Marking the 50th anniversary of Pink Floyd's iconic 1975 album, a range of Wish You Were Here 50 celebratory editions: deluxe box set, blu-ray, 3LP set, 2CD set and coloured vinyl single LPs came out at the end of last year. Full details here. The LA 1975 concert, recorded by Mike Millard and remastered by Steven Wilson, came out as a standalone item on 4LP for Record Store Day, and 2CD across most of the world.
The stunningly restored and remixed Pink Floyd At Pompeii MCMLXXII on Blu-ray, 2CD, 2LP, DVD, and digital was also released in 2025 - and is NOT to be missed. As is the 4K UltraHD edition out now!
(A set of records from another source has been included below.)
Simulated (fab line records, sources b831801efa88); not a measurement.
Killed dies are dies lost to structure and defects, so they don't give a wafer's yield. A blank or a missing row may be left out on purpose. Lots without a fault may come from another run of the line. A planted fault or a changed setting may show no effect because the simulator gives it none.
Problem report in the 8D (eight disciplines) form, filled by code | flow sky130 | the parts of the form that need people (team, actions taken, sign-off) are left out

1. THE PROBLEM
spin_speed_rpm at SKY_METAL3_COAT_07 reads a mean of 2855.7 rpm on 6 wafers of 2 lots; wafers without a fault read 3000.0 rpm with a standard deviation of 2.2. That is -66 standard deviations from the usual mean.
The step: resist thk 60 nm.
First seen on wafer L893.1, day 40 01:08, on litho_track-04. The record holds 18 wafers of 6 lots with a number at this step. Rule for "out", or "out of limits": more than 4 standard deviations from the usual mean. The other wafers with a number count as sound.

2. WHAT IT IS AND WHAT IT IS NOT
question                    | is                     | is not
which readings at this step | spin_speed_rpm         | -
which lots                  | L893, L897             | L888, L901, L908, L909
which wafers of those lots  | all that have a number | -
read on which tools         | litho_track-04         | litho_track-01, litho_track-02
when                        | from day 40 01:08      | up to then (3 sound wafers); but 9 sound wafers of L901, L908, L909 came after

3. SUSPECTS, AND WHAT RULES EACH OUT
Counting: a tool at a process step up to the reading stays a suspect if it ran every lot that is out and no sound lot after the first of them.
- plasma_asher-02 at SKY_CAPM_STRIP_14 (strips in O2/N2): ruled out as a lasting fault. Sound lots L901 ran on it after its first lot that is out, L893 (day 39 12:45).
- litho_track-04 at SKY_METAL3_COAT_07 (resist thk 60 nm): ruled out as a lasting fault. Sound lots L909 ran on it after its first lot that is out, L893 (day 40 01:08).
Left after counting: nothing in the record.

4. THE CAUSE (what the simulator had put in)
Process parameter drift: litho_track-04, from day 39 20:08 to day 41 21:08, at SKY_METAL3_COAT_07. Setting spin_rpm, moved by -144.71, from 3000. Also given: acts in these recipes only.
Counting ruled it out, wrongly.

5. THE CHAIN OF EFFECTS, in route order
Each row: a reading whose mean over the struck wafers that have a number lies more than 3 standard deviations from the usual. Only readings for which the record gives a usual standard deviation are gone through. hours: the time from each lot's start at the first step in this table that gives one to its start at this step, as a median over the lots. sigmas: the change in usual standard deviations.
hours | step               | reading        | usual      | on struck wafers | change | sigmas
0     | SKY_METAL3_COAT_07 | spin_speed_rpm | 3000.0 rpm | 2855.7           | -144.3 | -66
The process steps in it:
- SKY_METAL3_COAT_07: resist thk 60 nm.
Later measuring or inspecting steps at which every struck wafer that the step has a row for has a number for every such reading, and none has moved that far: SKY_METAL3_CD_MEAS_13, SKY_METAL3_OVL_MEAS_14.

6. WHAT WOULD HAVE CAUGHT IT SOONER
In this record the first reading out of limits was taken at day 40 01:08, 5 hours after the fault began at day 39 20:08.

Also last year, celebrating the concerts to coincide with David Gilmour's album, Luck and Strange, cinema/IMAX screenings, and a book, 2Blu-ray, 3DVD, 4LP, 2CD and deluxe box set options were also released and are getting very high praise.
The Nick Mason's Saucerful Of Secrets 2024 Set The Controls tour revealed a band in even better form than the 2022/23 shows which managed to exceed everyone's hopes and expectations! Our sincerest hopes are that they continue, but in the meantime, there's their RSD release, and the earlier live recording from London's Roundhouse on Blu-ray, DVD/2CD, and 2LP which is really excellent.
Of course, Roger Waters read three extracts from his memoirs in October 2023 at the London Palladium, so it might not be too much longer before that is published...he's also working on his new album based around The Bar - we'll let you know as soon as we get all the info! Before all that though is the release of Roger Waters This Is Not A Drill Live In Prague on 4LP vinyl, Blu-ray, DVD, 2CD and digital which is out now.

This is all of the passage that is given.